Skip to main content

__doc__

Project description

Bayesian average

Version:

0.2.4

Authors

Martino Trassinelli
CNRS, Institute of NanoSciences of Paris
emails: trassinelli AT cnrs.fr, m.trassinelli AT gmail.com

Marleen Maxton
Max Planck Institute for Nuclear Physics, Heidelberg

Homepage

https://github.com/martinit18/bayesian_average

License

Type: X11, see LICENCE.txt

Short description

This package calculates a robust weighted average and its uncertainty from a set of data points and their uncertainties based on Bayesian statistical methods. The proposed weighted average is particularly adapted for inconsistent data sets and the presence of outliers, both of which can distort the results of standard methods.

Basic principles

Given the arrays data and sigma, representing a set of data points $x_i$ and their associated uncertainties $\sigma_i$, this package calculates the corresponding weighted average particularly adapted for inconsistent data sets (with a spread larger than the associated error bars) and the presence of outliers.

This robust weighted average is based on Bayesian statistics, assuming a normal distribution for each $x_i$ and considering $\sigma_i$ as a lower bound of the possibly larger real uncertainty $\sigma'$. Two different priors are proposed for $\sigma'$: the non-informative Jeffreys' prior $p(\sigma') \propto 1/ \sigma'$ (more precisely its limit, see Ref. [1]), and a modified version of it $p(\sigma') \propto 1/ (\sigma')^2$ proposed in Ref. [2]. The probability distribution is obtained by marginalizing over $\sigma'$, resulting in a modified Gaussian distribution for each $x_i$ that still depends on $\sigma_i$ and is characterized by smoothly decreasing wings.

For both priors, the weighted average and its associated uncertainty are obtained numerically using the basinhopping minimisation algorithm.

For comparison, both the standard (inverse-variance) weighted average and its value corrected by the Birge ratio are included.

How to install it

In your terminal, run:

pip install bayesian_average

How to use it

For the calculation of the weighted average, simply type in your Python shell:

import bayesian_average as ba
ba.average(data, sigma)

data and sigma are two arrays of the same dimension containing the data points and the associated uncertainties, respectively. The average mode can be specified using the keyword mode, with the is default assumption being Jeffreys' prior (jeffreys). The other available modes are cons, standard, and birge.

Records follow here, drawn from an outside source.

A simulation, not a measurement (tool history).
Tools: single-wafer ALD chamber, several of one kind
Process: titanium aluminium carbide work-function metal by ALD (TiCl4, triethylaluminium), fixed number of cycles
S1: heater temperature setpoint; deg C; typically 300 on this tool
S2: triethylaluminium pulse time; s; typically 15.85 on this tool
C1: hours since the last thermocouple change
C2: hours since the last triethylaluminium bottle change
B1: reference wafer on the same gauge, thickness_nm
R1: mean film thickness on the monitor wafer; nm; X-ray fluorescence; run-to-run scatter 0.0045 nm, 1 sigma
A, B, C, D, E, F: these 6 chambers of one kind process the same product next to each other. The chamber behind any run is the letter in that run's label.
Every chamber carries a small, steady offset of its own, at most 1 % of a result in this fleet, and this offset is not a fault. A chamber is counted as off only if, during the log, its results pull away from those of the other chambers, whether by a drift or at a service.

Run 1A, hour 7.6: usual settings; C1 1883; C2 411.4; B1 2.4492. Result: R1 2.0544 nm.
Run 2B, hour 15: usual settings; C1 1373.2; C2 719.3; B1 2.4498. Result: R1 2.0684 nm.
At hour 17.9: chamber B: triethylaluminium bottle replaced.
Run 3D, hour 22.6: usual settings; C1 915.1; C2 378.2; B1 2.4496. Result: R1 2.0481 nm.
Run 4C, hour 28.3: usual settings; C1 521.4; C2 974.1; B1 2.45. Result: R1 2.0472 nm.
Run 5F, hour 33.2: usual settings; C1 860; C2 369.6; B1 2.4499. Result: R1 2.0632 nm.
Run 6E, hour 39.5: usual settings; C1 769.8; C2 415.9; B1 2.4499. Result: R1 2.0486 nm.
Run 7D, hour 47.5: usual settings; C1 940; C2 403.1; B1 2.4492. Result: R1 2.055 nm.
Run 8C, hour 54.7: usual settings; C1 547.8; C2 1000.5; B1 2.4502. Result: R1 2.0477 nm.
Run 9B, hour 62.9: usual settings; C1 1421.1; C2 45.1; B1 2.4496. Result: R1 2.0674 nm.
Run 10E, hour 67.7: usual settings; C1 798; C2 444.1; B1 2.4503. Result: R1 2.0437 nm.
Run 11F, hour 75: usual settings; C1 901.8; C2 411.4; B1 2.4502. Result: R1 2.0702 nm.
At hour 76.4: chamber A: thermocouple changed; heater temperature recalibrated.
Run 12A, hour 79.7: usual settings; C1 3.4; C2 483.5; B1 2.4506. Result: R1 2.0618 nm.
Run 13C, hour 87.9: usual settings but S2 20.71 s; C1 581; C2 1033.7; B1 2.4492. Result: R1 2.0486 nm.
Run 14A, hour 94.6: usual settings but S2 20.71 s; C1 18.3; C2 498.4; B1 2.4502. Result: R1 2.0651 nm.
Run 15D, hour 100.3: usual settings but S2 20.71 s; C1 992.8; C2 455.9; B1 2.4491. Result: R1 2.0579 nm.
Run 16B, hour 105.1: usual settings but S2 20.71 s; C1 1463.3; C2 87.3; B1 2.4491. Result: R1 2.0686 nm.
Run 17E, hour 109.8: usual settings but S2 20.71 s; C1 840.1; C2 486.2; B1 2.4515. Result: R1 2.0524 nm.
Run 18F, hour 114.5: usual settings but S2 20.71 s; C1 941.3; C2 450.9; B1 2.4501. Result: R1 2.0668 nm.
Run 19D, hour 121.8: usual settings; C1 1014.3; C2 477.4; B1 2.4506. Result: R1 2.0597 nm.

ba.average(data, sigma, mode='cons')

Details on the different methods are presented below.

The typical output is:

(6.6742395674538315, 9.74833292573106e-5)

where the first number represents the weighted average and the second represents its estimated uncertainty.

To plot the resulting probability distribution, the weighted average, and the input data, use the following command:

ba.plot_average(data, sigma)

The default mode presents the Jeffreys' weighted average and its associated probability distribution in log-scale. For plotting, additional options are provided, like:

ba.plot_average(data, sigma, jeffreys_val=True, jeffreys_like=True, plot_data=True)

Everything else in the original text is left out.